# 8.10: Integration in Generalized Measure Spaces


Let $$(S, \mathcal{M}, s)$$ be a generalized measure space. By Note 1 in §3, a map $$f$$ is $$s$$-measurable iff it is $$v_{s}$$-measurable. This naturally leads us to the following definition.

## Definition

A map $$f : S \rightarrow E$$ is $$s$$-integrable on a set $$A$$ iff it is $$v_{s}$$-integrable on $$A.$$ (Recall that $$v_{s},$$ the total variation of $$s,$$ is a measure.)

Note 1. Here the range spaces of $$f$$ and $$s$$ are assumed complete and such that $$f(x) s A$$ is defined for $$x \in S$$ and $$A \in \mathcal{M}.$$ Thus if $$s$$ is vector valued, $$f$$ must be scalar valued, and vice versa. Later, if a factor $$p$$ occurs, it must be such that $$p f(x) s A$$ is defined, i.e., at least two of $$p, f(x),$$ and $$s A$$ are scalars.

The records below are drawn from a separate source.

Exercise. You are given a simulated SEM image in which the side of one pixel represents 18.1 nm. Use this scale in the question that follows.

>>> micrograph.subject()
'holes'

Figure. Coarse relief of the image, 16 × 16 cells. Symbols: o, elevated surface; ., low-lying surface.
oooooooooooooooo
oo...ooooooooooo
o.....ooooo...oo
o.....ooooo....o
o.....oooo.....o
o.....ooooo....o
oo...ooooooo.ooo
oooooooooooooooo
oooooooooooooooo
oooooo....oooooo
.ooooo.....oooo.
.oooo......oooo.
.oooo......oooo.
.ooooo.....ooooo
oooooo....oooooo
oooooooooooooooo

Note 2. If $$s$$ is a measure $$(\geq 0),$$ then $$v_{s}=s^{+}=s$$ (Corollary 3 in Chapter 7, §11); so our present definition agrees with the previous ones (as in Theorem 1 of §7).

## Lemma $$\PageIndex{1}$$

If $$m^{\prime}$$ and $$m^{\prime \prime}$$ are measures, with $$m^{\prime} \geq m^{\prime \prime}$$ on $$\mathcal{M},$$ then

$\int_{A}|f| d m^{\prime} \geq \int_{A}|f| d m^{\prime \prime}$

for all $$A \in \mathcal{M}$$ and any $$f : S \rightarrow E$$.

Proof

First, take any elementary and nonnegative map $$g \geq|f|$$,

$g=\sum_{i} C_{A_{i}} a_{i} \text { on } A.$

Then (§4)

$\int_{A} g d m^{\prime}=\sum a_{i} m^{\prime} A_{i} \geq \sum a_{i} m^{\prime \prime} A_{i}=\int_{A} g d m^{\prime \prime}.$

Hence by Definition 1 in §5,

$\int_{A}|f| d m^{\prime}=\inf _{g \geq|f|} \int_{A} g d m^{\prime} \geq \inf _{g \geq|f|} \int_{A} g d m^{\prime \prime}=\int_{A}|f| d m^{\prime \prime},$

as claimed.$$\quad \square$$

## Lemma $$\PageIndex{2}$$

(i) If $$s : \mathcal{M} \rightarrow E^{n}\left(C^{n}\right)$$ with $$s=\left(s_{1}, \ldots, s_{n}\right),$$ and if $$f$$ is s-integrable on $$A \in \mathcal{M},$$ then $$f$$ is $$s_{k}$$-integrable on $$A$$ for $$k=1,2, \ldots, n.$$

(ii) If $$s$$ is a signed measure and $$f$$ is s-integrable on $$A,$$ then $$f$$ is integrable on $$A$$ with respect to both $$s^{+}$$ and $$s^{-}$$ (with $$s^{+}$$ and $$s^{-}$$ as in formula (3) in Chapter 7, §11).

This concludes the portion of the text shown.